Las Fallas are the traditional festivals of the month of March in the city of Valencia and other towns of the Valencian Community. It is also known as fiestas josefinas or festes de Sant Josep (in Valencian) in honor of San Jose, the patron of the carpenters, a guild very widespread in the region.
It is considered one of the most important festivals in Spain classified as an event of International Tourist Interest and included in the representative list of Unesco Intangible Cultural Heritage of Humanity.
The word “falla” in medieval Valencian comes from the Latin fac[u]la, diminutive of torch of those which were placed at the top of the watchtowers. There are many theories about the origin of the tradition. Some believe that the “fallas” find their origins in pagan rituals of worshiping fire. However the most popular version is that the tradition was initiated by the guild of carpenters in Valencia who burned on the eve of the day of the patron Saint Joseph, in a purifying bonfire, the chips and old surpluses to clean the workshops just before the spring equinox.
The festival is organized by the called “falleras” committees that promote fairs and construction of “fallero” monuments throughout the city. The impression is that there is a “falla” in every corner of Valencia where people come together to celebrate and enjoy the popular Valencian culture.
The “fallero” monuments are allegorical constructions that usually have several meters high… Usually, they are inspired in subjects of the everyday life generally of critical and satirical nature with the biggest ones surpassing the 30 meters surrounded by figures of cardboard, clay model, stone, polyurethane, supported by a wooden frame. The visitors and neighbors have a chance to vote for the monument that he or she likes best whether because of its originality or its design.

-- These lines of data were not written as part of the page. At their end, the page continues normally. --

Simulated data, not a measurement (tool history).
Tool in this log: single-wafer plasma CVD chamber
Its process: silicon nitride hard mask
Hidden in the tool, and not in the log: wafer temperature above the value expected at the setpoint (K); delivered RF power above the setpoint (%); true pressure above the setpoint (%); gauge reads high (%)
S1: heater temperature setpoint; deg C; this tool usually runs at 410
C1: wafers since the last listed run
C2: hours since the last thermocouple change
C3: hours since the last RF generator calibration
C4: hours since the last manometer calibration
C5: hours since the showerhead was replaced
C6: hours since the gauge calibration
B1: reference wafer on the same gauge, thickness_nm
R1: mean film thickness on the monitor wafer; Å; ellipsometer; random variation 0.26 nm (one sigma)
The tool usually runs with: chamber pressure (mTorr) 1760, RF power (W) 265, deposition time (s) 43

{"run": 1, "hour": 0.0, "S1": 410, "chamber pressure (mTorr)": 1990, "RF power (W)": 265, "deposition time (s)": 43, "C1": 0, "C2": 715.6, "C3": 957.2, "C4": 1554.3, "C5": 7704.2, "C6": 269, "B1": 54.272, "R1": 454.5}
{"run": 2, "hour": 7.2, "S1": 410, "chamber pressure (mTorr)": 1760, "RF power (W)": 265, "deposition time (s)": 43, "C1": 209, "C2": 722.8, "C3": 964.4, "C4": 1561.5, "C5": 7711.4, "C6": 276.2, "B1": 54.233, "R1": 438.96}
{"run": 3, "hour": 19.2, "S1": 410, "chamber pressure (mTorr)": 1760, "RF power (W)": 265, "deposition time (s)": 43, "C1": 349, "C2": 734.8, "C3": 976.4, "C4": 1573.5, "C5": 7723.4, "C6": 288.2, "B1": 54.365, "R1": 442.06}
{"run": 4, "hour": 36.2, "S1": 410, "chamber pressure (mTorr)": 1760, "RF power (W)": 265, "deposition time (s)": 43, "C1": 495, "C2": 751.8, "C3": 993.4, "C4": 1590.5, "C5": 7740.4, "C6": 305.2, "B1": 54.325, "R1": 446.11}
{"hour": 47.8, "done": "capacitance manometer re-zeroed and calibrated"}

The tourists who go to the party are amazed, besides the beauty of the “fallero” monuments, by the joy of the people on the streets. It is as if the whole town were partying with families gathering with friends on the streets, parades of bands, local men, women and children dressed up in traditional Valencian costumes. The extension of the festivities in the Valencia downtown area makes the visit to the party a program of many hours or even days. You have to walk a lot to cover the whole festival to get to know each “falleros” monument and the meaning of each allegorical construction. This all watered with plenty of food, drink and joy of the Valencian people. In short, it’s a huge festival!!!